Utopian prophecies about new communications technologies were not new, even then. As early as the 1840s, proponents of telegraphy hailed its ability to eliminate the physical and metaphorical distances separating human beings. And pronouncements like those by Fairbanks and Hays tapped into a number of intellectual currents in early 20th-century America: from the New Thought, with its treatment of spiritual “energy” as a measurable, scientific phenomenon akin to electricity; to the new liberalism, which championed mass media as a means of forging collective consciousness; to the first literary and philosophical meditations on cinema, which treated screen images as the “hieroglyphics” of a new civic religion.

The triumphalist language of 1920s Hollywood reflected the industry’s increasing confidence in its cultural authority. With the emergence during the mid-to-late 1910s of the so-called “classical” style of film narrative and the construction of bigger, more opulent film theaters—the movie “palaces”—cinema seemed to have come into its own, not only as the dominant form of popular entertainment in the United States, but also as a legitimate art form. And the Hollywood studios broadened their international reach, especially in lucrative markets like Germany and France, where World War I had disrupted domestic production. By 1927, the industry could boast that 85 percent of the world’s motion pictures were made in the United States.

Indeed, one recurring and esoteric idea in the rhetoric of movies-as-world-force was that the mission of the League of Nations would best be taken up by some kind of global film production enterprise, “developed through a union of motion picture screens,” as Sydney Cohen, president of the Motion Picture Theatre Owners of America, characterized it.

The Great War, in addition to presenting the opportunity for more film exports, revealed that the globe was the ultimate social and political horizon. Hollywood utopian discourses about film are filled with Wilsonian hopes that World War I would end all wars and that some kind of supranational political body would emerge in its wake. Indeed, one recurring and esoteric idea in the rhetoric of movies-as-world-force was that the mission of the League of Nations would best be taken up by some kind of global film production enterprise, “developed through a union of motion picture screens,” as Sydney Cohen, president of the Motion Picture Theatre Owners of America, characterized it.

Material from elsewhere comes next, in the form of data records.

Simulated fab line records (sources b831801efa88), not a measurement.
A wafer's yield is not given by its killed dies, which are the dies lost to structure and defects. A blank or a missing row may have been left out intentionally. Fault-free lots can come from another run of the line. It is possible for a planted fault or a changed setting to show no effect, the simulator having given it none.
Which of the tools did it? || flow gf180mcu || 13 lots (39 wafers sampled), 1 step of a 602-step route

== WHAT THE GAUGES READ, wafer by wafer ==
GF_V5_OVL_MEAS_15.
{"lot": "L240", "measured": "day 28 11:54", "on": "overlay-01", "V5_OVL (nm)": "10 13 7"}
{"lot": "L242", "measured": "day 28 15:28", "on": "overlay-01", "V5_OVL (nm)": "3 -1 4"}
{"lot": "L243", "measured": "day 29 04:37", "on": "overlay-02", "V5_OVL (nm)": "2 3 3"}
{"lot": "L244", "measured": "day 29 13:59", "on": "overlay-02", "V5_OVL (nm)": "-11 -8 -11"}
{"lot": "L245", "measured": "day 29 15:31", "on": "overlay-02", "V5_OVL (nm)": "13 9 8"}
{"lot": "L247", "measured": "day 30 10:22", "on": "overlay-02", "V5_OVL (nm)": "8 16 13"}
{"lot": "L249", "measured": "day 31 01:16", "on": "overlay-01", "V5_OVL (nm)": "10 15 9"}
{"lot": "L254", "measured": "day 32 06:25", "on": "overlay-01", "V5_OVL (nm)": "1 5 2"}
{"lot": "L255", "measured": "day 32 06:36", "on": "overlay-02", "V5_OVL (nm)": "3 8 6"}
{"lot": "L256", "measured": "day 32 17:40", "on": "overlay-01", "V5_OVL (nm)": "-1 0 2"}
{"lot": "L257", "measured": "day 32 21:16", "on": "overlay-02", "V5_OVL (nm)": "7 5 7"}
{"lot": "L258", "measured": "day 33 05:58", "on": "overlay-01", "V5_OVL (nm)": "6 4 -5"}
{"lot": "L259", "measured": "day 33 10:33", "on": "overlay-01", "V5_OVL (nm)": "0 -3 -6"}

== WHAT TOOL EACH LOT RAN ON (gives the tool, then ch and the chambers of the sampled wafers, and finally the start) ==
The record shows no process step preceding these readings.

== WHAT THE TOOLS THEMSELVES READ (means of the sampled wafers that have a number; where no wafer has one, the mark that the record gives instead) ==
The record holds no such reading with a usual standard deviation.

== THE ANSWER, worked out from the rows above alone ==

These utopian visions also had a practical purpose: defense of the industry itself. After a series of high-profile scandals involving film stars in the early 1920s, Hollywood was being vilified as a morally corrupting influence and faced calls for greater censorship and regulation. In 1922, Hays was hired to head the newly created Motion Picture Producers and Distributors of America where he mounted a public relations campaign intended to restore public trust in the studios. To portray the very medium of film as a juggernaut turning the hearts and minds of human beings toward peace was to make any particular instances of morally questionable content seem insignificant—and any effort to restrain the work of film producers seem misguided.

Movies, Hays was fond of saying, spoke an “Esperanto of the Eye.” He borrowed the phrase from That Marvel—The Movie, a curious 1923 book by Edward Van Zile, part history and part prophecy. With terrific understatement, Hays praised Van Zile in the introduction he supplied for the book for treating “the motion picture as more than an entertainment feature.” More than entertainment, indeed: Van Zile went so far as to declare that the movies were humanity’s sole hope for salvation from the looming catastrophe of global warfare.

Under Hays’s leadership, the industry did not just seek to rehabilitate its public image. It also embraced the nascent field of public relations’ theories about the propaganda potential of mass communication media. The industry increasingly sought to portray entertainment itself as a basic necessity—a form of spiritual sustenance made even more essential by the rigors of modern, industrialized life—and geared its operations toward serving this public good.

Of course, the actual films turned out by Hollywood in the early 20th century taught ugly social lessons too, equating full “humanity” with racial whiteness. The major exemplars of the period’s most prestigious genre, the historical epic—from The Birth of a Nation, to The Covered Wagon, to The Iron Horse—show white groups formerly at odds with one another establishing new forms of social “understanding” through the violent subjugation of African-Americans and Native Americans. Known for spectacular crowd scenes, these films offer a sinister mirror image of the notion of human progress through collective bonding.

If silent movies did have any true unifying influence, it was in the arena of consumer culture. Hays styled himself as a true believer in the “Esperanto of the Eye,” but he was candid about the screen’s power to shape tastes in consumer goods like clothing and home furnishings. “Trade follows the film” was his mantra. More than fostering social harmony or peace, the movies helped to create national and international communities unified by the universal language of desirable commodities.

After the silent movies transitioned to recorded sound in the late 1920s, it became much more difficult to claim that films were a universal language. And when, in the early 1930s, the censorship debate erupted anew—this time around a spate of “talkies” dealing with risqué subjects—the studio system was forced to engage more directly with the critique of movies as an immoral influence, especially on children. The “Motion Picture Production Code,” a self-regulating document drafted by Hays in 1930, cited movies’ universal reach not to tout their capacity to knit together the social fabric, but to acknowledge their “larger moral responsibility,” relative to other forms of art and entertainment.

Still, the idea that cinema speaks a universal language and brings “us” all together persists today. It reflects a certain nostalgia about the special power of the movies in an age of media convergence, and typically makes at least one appearance during each year’s Oscars ceremony, often to introduce a montage of classic film clips.

But it’s an idea that never really was true and it reflects a dubious fantasy. Technologies, including film, can be put to any number of uses, and it’s disingenuous to suggest that they can “automatically” curb violent human impulses. And even if movies could unite the world, a shared taste for sentimental romance or adventure should not be mistaken for peace.